Archimedes, a Greek mathematician c. 250 BC, was the first to explain the principle of the lever explaining how a large weight could be lifted by a relatively small weight by the use of a rigid lever and a properly positioned fulcrum. The process was called leverage. Archimedes, recognizing the power of leverage was quoted as saying, “Give me a place to stand and with a lever I will move the whole world.”
Well, the concept of leverage has made its way into our world in many ways, mechanical and conceptual. Insurance companies use a form of financial leverage in order to conduct their day-to-day businesses. In exchange for a relatively small premium someone with risk can insure against the loss involved with that risk by utilizing insurance. In this example the insurance company is the lever, the fulcrum is the degree of risk, the premium is the smaller weight doing the work and the weight being lifted is the loss potential. Depending on how risky the deal is determines where the fulcrum is placed which determines how much premium needs to be applied to “lift” the weight of the potential loss payment.
Leverage is used within the insurance company as well. Insurance companies would be very inefficient risk takers if they had to maintain a dollar of surplus for every dollar of risk they assume. Instead, insurance companies are allowed to leverage their surplus to allow for a multiple of premium to be written. Just how much “leverage” can be applied is a matter of prudent financial planning and in most cases is limited by regulatory action in their chosen domicile and the review and comment of rating companies like AM Best.
Most traditional US companies are limited to a 2:1 Premium to Surplus ratio. Much more than 2:1 leverage and the insurer’s financial wherewithal is questioned. Granted, based on the types of coverage and the clientele of traditional insurers that is probably a good leverage ratio. Regulators want to protect the unsophisticated insurance buying public. But when you enter the realm of sophisticated risk-managed large deductible insurance buyers these protections are much less necessary, but still imposed.
Captive insurance arrangements typically allow for higher leverage ratios depending on the domicile for the risk. Some domiciles apply risk-based analysis in order to determine Premium to Surplus ratios and often are in the 3:1 or higher range. Other domiciles have prescribed Premium:Surplus ratios up to 5:1.

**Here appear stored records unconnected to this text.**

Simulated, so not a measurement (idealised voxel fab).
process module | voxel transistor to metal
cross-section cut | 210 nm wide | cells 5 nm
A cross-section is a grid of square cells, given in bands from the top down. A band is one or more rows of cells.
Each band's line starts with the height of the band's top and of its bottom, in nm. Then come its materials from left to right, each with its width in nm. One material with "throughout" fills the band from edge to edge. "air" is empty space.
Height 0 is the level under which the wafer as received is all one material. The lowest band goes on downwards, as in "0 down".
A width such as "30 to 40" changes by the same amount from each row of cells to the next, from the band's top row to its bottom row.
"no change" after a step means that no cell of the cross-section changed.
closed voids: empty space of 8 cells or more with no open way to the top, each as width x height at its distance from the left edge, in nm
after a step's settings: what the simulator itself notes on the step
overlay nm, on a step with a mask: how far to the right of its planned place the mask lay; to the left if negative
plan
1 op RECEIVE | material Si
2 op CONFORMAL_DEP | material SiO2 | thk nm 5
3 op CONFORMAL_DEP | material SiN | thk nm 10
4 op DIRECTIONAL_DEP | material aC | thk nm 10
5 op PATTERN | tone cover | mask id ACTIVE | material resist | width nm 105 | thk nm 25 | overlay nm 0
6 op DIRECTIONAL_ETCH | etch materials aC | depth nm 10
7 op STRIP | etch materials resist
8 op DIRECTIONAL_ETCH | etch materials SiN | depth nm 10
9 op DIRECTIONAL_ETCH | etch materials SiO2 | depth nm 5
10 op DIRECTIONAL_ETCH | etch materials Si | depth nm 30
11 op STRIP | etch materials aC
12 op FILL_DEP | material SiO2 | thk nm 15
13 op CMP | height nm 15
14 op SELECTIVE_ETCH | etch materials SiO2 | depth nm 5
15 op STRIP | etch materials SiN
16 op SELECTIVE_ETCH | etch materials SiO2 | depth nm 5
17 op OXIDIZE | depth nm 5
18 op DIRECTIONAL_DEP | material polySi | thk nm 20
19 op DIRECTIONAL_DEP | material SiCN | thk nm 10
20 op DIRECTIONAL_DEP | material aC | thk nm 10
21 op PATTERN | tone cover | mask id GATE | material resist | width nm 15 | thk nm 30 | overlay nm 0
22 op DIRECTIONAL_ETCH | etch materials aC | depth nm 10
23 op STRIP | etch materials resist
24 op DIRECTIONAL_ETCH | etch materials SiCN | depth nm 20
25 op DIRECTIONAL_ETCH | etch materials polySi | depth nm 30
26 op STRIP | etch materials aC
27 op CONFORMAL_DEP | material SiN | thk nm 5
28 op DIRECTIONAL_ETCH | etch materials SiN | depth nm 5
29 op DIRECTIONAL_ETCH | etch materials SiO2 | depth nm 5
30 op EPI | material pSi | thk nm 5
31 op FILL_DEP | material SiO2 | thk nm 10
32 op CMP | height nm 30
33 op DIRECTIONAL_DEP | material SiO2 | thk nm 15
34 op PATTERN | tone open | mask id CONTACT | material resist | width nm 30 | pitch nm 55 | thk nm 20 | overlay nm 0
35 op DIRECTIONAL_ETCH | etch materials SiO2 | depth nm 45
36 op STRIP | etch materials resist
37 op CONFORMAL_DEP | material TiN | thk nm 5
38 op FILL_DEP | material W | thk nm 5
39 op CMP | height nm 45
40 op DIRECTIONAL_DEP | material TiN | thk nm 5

If part of the cost of insurance involves a charge for the surplus tied up to write a coverage, which mechanism would provide the most efficient, less costly surplus charge? Obviously the one that allowed for the most leverage, a captive insurance product. If you combine this with the fact that a captive typically assumes the higher frequency layer of insurance costs which represent about 60% of the loss funding in an insurance program the magnitude of capital tied up to support risk can be dramatically reduced in a captive.
Archimedes had it right. Give me a captive insurance company and a good domicile and I’ll cover the risk of the world!